Andreas Gursky, Hayward Gallery, London, review: Great and fascinating detail

Andreas Gursky '99 Cent II' © Andreas Gursky/DACS, 2017: Andreas Gursky/DACS, 2017
Andreas Gursky '99 Cent II' © Andreas Gursky/DACS, 2017: Andreas Gursky/DACS, 2017

The Hayward Gallery has re-opened after two years of closure for a refurbishment. Has much changed? Surprisingly little. Except on the top floor, which now has those conical skylights in place that Henry Moore recommended be put in at the beginning. Which was when exactly? 1964, the year that the Beatles wowed the world on the Ed Sullivan Show.

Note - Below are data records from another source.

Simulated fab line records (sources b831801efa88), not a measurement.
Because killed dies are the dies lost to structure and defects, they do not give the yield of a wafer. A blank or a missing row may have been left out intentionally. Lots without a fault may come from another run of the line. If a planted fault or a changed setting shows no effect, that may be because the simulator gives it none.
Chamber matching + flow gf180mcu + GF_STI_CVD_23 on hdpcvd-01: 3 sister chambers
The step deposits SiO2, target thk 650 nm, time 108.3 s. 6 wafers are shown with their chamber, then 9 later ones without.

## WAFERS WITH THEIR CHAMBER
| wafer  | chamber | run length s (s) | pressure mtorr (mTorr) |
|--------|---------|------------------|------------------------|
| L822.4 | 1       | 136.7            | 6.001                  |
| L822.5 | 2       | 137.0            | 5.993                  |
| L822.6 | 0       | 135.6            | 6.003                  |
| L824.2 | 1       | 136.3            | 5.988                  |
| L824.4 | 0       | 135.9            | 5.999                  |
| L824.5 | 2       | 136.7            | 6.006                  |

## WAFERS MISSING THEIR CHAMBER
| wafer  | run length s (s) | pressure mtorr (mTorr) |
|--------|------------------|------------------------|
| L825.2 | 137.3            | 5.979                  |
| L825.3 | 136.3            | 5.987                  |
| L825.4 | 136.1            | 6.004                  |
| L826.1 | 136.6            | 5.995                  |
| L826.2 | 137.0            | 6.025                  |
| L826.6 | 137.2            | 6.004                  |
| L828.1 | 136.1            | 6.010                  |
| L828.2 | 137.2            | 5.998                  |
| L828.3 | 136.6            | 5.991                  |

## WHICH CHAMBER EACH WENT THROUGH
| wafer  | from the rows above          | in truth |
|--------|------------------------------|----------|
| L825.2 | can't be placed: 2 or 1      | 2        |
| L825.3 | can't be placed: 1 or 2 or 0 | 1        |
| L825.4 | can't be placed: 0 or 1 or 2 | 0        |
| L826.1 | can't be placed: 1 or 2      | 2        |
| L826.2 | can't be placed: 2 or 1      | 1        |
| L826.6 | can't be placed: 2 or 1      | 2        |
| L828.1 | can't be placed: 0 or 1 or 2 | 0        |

The outcome was a bit of a fudge then. Now they are in at last, and we have the beneficence of natural light streaming down – which is a welcome addition. Otherwise, the downstairs spaces are still unpredictable in their sense of sideways (and then up, back, down, along, and then up again) driftingness. The too-narrow spiral staircase, which carries you up yonder, with its ribbed concrete walls, still feels mildly disconcerting, if not menacing. Where will it all end?

This career-long retrospective of the work of the Leipzig-born photographer Andreas Gursky is loosely chronological, from the early 1980s and on, but it is not at all easy to know in which direction to walk in order to to find that chronological sequencing. Does this matter much? Not really because Gursky often returns to his earlier preoccupations in his later years.

Andreas Gursky's large-scale photographs at London's Hayward Gallery include 'Les Mées', 2016 (Linda Nylind)
Andreas Gursky's large-scale photographs at London's Hayward Gallery include 'Les Mées', 2016 (Linda Nylind)

Most of Gursky's photographs are very, very large, even monumentally so, you might say, and these white walls, which rise to double height when you descend half a flight up from the ground floor, accommodate them well. They are also very tricksy in their representation of the world. In fact, these are not so much observed as made worlds. Gursky takes in huge quantities of minutely seeable content, often from a great height, at a stroke – which reduces it already to a form of abstraction - but that content is never seen as the human eye would see it. Take his extraordinarily wide and deep vista of the port city of Salerno, for example.

Andreas Gursky 'Amazon', 2016 (© Andreas Gursky/DACS, 2017)
Andreas Gursky 'Amazon', 2016 (© Andreas Gursky/DACS, 2017)

What astonishes is how everything seems to be in focus, and how so much - foreground, middle ground, and back – is seeable in such great and fascinating detail – from the rows of new cars, to the ships' containers at the port side, from the apartment blocks to the dizzyingly distant mountainscape beyond. Gursky creates his extraordinary, fabricated scenes by splicing together, with seamless cunning, multiple images, often taken at slightly different angles. It is for this reason that we can see every single writhing body at a rave in Dortmund. We seem to stand above the Tokyo Stock Exchange as swarms of human forms make their rhythmical, black and white patternings. Sometimes he adds and adds in order to create a great and near warring congestion of human excitability – look with care at the magical recreation, on the top floor, of a Formula One pit stop, at how dozens of mechanics seem to be swarming around the two stalled cars of the competing drivers, almost engulfing them, and how hundreds of observers seem to be photographing them from above. Far too many. The world is too much with us. But it feels exactly right – on the pulses.